Suppose you want to describe to a friend the way in which a dog runs. You could just say:
.i lo gerku cu bajra
The dog does run. (".i" merely clarifies the beginning of a new sentence)
The dog runs.
This is totally accurate, but not very descriptive. Fortunately, Lojban allows you to connect gismu (root words) together in a way similar to adjectives and adverbs, but even easier. If you wanted to specify the color of the dog, you could modify the previous statement to say:
.i lo xekri gerku cu bajra
The black-type dog does run.
The black dog runs.
This is significantly more descriptive. Since combining words in this way to form an idea is so simple, order is important. Notice what happens if "black" and "dog" are reversed:
.i lo gerku xekri cu bajra
The dog-type black-thing does run.
The dog-like blackness runs.
The meaning has changed: the thing that is running is not necessarily a dog, but something black that is merely dog-like, insinuating that you don't really know what black thing it is that's running, but merely that it looks like a dog.
If you also wanted to comment on how the dog is running, you could use the same technique, as in:
.i lo xekri gerku cu sutra bajra
The black-type dog does quick-type run.
The black dog quickly runs.
.i lo xekri gerku cu mutce sutra bajra
The black-type dog does much-type quick-type run.

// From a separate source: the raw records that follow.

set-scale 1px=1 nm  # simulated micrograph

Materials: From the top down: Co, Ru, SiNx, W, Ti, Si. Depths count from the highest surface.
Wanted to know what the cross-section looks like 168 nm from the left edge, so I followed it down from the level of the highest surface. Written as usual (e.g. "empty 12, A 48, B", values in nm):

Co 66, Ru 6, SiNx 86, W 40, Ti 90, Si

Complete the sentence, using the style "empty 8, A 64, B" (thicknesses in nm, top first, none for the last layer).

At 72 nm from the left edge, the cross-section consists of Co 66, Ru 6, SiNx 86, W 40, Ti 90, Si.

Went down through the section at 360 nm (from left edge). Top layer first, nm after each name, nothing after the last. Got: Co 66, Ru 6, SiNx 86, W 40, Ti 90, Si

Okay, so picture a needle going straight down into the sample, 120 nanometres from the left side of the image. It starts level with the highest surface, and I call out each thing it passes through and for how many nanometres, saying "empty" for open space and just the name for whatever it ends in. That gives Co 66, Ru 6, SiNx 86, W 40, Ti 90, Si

The black dog very quickly runs.
This kind of convenient word combination in Lojban is one of the reasons for the cmavo 'cu' (translated as "does"). Without we have:
.i lo xekri gerku mutce sutra bajra
The black-type dog-type much-type fast-type run-thing.
In other words, Lojban word rules turn the statement into a long compound noun, while adding a 'cu' separates the ideas into a valid statement.